Book your trip to Mars

Many private companies are trying to take us back to space by bringing capitalist market efficiencies to the industry which has traditionally been a government monopoly.
Book your trip to Mars

The biggest disappointment of living in 2013 is that we are living in 2013. Twelve years after 2001, we are still stuck on this planet. Arthur C Clarke wrote 2001: A Space Odyssey way back in 1968. Stanley Kubrick brought it to life in beautiful technicolour in the same year. Since then humanity has come a long way. We stepped on the moon, built space stations, made powerful computers that can be carried around, we are even building augmented reality glasses that can be worn on our heads. But what we have not been able to do is become an interplanetary species.

You know whom I blame for not being an interplanetary species. The communists. If the communists did not fall apart like a house of cards, and in the process stopped the Cold War, maybe all that competition to one up each other would have taken us beyond the moon to far away planets like Mars. But fall apart they did, and two decades later we find ourselves in a position where our wonderful world economy cannot even support such things as space shuttles. We as a very advanced species are reduced to a couple of space stations stalking the outer space. Of those only one is manned and even with that we find ourselves moaning about the cost of putting up six astronauts in a space the size of an American football field.

What communism has wrecked, capitalism is finally trying to fix. I reported last year that many private companies like SpaceX and XCOR are trying to take us back to space by bringing capitalist market efficiencies to the industry which has traditionally been a government monopoly and so has been riddled by its inefficiencies and red tape. Greg Klerkx, the author of Lost in Space: The Fall of NASA and the Dream of a New Space Age, calls these people ‘astropreneurs’. There is a new addition to the astropreneur community, and for once it is not concentrated on small goals like taking tourists into space for a few minutes’ journeys. Mars One, a Dutch non-profit founded by Bas Lansdorp who made his fortune as the founder of the wind energy company Ampyx Power, wants to send four people to Mars on a one-way trip.

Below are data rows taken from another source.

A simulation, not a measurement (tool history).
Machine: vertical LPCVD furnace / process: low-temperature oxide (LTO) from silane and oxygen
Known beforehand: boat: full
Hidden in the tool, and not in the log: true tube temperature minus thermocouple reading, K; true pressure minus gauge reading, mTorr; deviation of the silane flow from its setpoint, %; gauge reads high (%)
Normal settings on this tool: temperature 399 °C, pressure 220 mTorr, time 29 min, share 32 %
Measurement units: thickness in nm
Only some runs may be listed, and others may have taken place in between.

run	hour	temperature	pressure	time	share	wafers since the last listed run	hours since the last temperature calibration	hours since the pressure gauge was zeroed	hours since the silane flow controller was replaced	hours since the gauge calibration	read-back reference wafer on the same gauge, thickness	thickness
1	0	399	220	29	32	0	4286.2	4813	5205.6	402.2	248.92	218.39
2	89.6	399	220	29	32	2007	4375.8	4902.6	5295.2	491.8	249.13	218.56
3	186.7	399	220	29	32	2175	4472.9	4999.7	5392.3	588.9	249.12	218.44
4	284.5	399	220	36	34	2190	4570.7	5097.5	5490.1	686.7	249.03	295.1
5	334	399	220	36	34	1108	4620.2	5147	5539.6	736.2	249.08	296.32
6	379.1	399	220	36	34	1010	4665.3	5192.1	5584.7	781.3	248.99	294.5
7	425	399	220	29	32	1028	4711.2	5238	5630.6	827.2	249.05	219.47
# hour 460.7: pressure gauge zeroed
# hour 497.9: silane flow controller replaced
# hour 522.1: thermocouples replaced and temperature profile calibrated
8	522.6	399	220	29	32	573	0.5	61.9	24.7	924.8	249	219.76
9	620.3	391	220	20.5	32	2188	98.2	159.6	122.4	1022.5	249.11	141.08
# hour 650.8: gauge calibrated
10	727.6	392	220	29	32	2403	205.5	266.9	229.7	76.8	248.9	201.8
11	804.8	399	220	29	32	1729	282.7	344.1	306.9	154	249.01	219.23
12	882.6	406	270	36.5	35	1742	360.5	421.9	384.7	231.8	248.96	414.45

If Mars One is to be believed, and if everything falls in place, the company will land four people on Mars in the year 2023. Those four will perform mundane tasks like building living quarters and developing gardens. They will be joined by four more people every two years. By sending two men and two women every two years, an independent community will be developed on Mars and humanity will finally become an interplanetary species. One of the biggest hurdles to putting men on Mars is technology. The people working on the Mars One project, which include former NASA scientists, contend that most of the technology that is needed to sustain life on Mars already exists, and they hope that the technology to shield humans from the dangerous levels of radiation on the red planet will be developed by the time the humans are ready to leave earth. The second biggest problem is money. Estimated to cost around $6 billion, the company plans to raise the money through donations, corporate backers and more interestingly through a decade-long reality show about the selection process. Since anyone above the age of 18 and in good health can apply, you can head over now to the company website to get a chance to go to Mars. Me? I am waiting till everything there gets comfortable. I will come and join you in 2083.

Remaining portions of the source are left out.